From the very beginning this show seemed very intriguing. With a great concept like two KGB spies living in the 80's suburban America, what could go wrong? Well, as it turns out, not much. With a great pilot episode ''The Americans'' hit the ground running right out of the gate and it never really slowed down. Joe Weisberg, the showrunner for ''The Americans'', is a relative newcomer to the small screen. His former credits only having written three episodes from the mediocre "Falling Skies'' and an episode from "Damages''. It would've been entirely understandable if the shows would've have collapsed from under him or ran into the ground, but that is not what happened. Alongside fellow executive producer Joel Fields, Joe Weisberg created a compelling and engaging drama about the insanity of spy life.
We followed Elizabeth Jennings (Keri Russell) and Phillip Jennings (Matthew Rhys) have a 'normal' life: raising two kids (to sell the lie they ware a happy normal wedded couple) amd running a travel agency as part of their cover. On the other side they had their spy life: going on various missions, which always required elaborate disguises and often involved having sex with or killing various people. What is perhaps the most brilliant part of the premise is that these are KGB spies, which is juxtapositioned against what such a show normally would be, i.e. followed from the eyes of CIA spies. It always felt genuine and enganging, even with their enemy being the United States government. And to top it off, because of the excellent writing and acting, you really came to care about and invested in the Jennings' family. Not enough praises can be sang about the great perfomances of the cast in general, but especially Rhys and Russell. Being a able to act your way though these intense spy scenes and on the other hand the warm family scenes is not a feat every actor could pull off and Rhys and Russell did this perfectly. Normally I'm not a shipper of two characters in any show, but I sure was rooting for these two characters to be together! Also, both have received nominations from the Critics Choice Awards, deservedly so, and we can only hope they go on to win these and an emmy for their terrific work!
Then on the opposite side there is Stan Beeman, played by the terrific Noah Emmerich, whom I liked at first and I grew to dislike over the course of the season. I feel dislike is to strong a word to use how I feel about his character, but he's been doing some questional stuff in the latter part of the season and I really can say I don't actually like him any more. Hopefully season two will delve more into his (back)story as there is a lot of juicy material there. Especially now that he had a falling out with his wife, Sandra Beeman (Susan Misner), and she has been announced as a regular for next season!
Also upped to season regulars next season are Martha Hanson, played surprisingly well by relative newcomer Alison Wright, and Nina, played by Annet Mahendru. Both are essentially 'innocent' office workers on opposite sides of the conflict, getting caught up in the plans of both the Jennings' and Beeman's.

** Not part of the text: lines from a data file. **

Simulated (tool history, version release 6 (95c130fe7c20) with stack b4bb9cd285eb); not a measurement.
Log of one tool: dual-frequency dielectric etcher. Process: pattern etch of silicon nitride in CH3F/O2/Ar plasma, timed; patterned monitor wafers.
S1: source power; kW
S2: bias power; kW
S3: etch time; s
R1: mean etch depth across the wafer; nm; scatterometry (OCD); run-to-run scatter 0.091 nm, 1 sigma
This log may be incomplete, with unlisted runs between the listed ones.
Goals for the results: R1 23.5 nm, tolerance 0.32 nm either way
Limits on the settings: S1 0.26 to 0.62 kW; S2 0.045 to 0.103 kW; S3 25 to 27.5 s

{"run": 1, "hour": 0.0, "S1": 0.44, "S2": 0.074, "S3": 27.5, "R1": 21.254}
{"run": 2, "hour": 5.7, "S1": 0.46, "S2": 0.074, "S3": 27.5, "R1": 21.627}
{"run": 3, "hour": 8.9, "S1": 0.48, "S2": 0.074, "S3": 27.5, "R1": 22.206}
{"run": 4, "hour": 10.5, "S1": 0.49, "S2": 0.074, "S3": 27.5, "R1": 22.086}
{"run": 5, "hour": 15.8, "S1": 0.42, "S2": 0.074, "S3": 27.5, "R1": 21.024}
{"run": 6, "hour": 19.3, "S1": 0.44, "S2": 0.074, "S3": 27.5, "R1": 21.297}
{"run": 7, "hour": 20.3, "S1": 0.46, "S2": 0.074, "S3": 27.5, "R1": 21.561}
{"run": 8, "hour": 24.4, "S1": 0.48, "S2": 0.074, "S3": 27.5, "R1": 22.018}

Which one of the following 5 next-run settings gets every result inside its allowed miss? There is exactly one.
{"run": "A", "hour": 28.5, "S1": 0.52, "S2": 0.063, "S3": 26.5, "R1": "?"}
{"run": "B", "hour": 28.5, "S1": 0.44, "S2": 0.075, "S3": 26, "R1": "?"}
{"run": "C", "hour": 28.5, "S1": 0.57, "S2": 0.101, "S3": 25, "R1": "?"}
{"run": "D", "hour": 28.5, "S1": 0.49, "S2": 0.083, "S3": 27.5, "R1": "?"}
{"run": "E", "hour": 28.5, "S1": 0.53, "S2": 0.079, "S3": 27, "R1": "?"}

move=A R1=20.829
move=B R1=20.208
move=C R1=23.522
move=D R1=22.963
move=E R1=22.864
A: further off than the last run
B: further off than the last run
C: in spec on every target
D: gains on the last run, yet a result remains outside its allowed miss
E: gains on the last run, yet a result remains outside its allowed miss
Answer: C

Which brings me to drawn out plots, the Philip and Elizabeth seperation story line was drawn out. Too much so, at the end it felt they were apart longer than they were together on the show. Also, there could even be said something about the fact this whole storyline took place in the show's first season. Though I can still draw positives from this; it worked. The fact that the seperation storyline worked in the show's first season is just another statement on how strong the writng and acting was. And it's resolution was brilliant, I had several theories in my mind on how'd they find their way back together. None of them were as simple and fantastic as Elizabeth asked Phillip, in Russian to “Come home. It was a great moment and I genuinenly felt empathy and emotion for them.
Overall these compelling characters we sympathize with in a morally grey world, where noone is trule good or evil, has made for a fascinating watch. What also stands out, is that the characters (and agencies) were smart, it is something that is usually an obstacle for a show with two sides at conflict. Where one is dumbed down for the other to get the upper hand or get away, etc. This is not the case with "The Americans'', actions had direct and logical consequences. Nina acted strange, they had her followed. Assassinate an assassin and he was prepared for it, because of how he was trained. A long the way there also were a few great twists and turns. For the characters nothing came for granted and it made for some great television.
Besides the Nina and Martha storylines I mentioned above, there are some other great storylines waiting for season 2. With Sanford (Tim Hopper) in custody, Elizabeth recovering and Paige being suspicious I can hardly wait for season 2!